ARCHAEOLOGISTS from North Craven are using more than £25,000 in grant aid to run their first ever excavation.

The Ingleborough Archaeology Group secured £24,900 from the Local Heritage Initiative and a further £1,500 from the North Craven Heritage Trust to fund the explorations in a field near the start of Ingleton's Waterfalls Walk.

The three-week dig will study an area known in archaeological circles as the Ingleton Type Site.

There are extensive earthworks on the site and preliminary works with the group's geophysics equipment suggests there will be lots to discover beneath the grass.

The dig has already uncovered a whet stone, which would have been used for sharpening knives, and a piece of a pottery jug dated back to at least the 17th century.

Group chairman David Johnson said: "There's a lot under the ground in terms of lumps and bumps. We should come up with some good stuff.

"The geophysics suggest ironworks on site, including possibly a very early furnace for smelting iron, but we won't know anything until we start digging."

This is the first time that this kind of site has been excavated locally and the group will be helped by people from Oxford Archaeology North, based at Lancaster and Craven College.

"We are certainly the only amateur group in the last few years to have been given permission to do a dig in the national park," said Mr Johnson.

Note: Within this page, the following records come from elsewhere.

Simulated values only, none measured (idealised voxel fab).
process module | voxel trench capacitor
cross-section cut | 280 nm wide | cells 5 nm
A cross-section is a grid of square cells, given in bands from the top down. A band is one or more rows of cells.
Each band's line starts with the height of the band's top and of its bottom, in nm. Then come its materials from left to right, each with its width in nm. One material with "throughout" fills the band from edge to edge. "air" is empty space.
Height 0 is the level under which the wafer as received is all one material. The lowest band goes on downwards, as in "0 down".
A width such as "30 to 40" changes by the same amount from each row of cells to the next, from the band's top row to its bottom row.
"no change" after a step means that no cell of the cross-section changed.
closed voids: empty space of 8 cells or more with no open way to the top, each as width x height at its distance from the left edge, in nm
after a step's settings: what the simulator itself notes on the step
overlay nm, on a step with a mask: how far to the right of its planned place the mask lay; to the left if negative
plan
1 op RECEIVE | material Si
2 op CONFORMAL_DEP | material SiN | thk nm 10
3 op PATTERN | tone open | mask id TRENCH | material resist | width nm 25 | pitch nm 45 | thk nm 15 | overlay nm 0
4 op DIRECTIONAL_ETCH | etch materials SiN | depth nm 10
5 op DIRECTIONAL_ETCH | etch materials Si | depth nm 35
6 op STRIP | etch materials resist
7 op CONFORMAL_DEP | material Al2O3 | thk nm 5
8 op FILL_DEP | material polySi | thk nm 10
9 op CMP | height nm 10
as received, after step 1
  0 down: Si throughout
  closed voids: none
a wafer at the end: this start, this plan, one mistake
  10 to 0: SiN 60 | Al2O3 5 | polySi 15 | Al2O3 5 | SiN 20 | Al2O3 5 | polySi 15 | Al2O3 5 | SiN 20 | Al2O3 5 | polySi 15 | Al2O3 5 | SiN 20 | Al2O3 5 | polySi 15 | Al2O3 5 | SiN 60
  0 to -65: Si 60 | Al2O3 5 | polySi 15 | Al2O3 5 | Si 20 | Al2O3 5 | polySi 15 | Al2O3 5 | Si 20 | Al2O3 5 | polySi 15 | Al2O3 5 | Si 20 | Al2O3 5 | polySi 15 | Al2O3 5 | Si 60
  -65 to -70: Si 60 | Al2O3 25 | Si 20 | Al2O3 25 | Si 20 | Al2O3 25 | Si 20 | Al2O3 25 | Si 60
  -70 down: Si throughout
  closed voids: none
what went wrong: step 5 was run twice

It is hoped that the excavation will answer some questions for local historians, who are curious about the nature of the workings on the site.

Opinions vary on the origins of the activity there. Some people think it might be medieval, but the majority believe it is evidence of Romano-British activity.

The Ingleborough Archaeology Group was formed around seven years ago and this is the first time it has done any practical work.

There will be three trenches being worked at any one time with around 60 people involved in total.

The group is holding an open day on Monday September 15 from 11am to 6pm, when members of the public can go along. School groups will also be looking around the site during the excavation.

Members are also going to publish a detailed academic paper, plus information for the general public and for schools once the dig is over, in conjunction with the national park authority.

Any finds will go to the Craven Museum, in Skipton.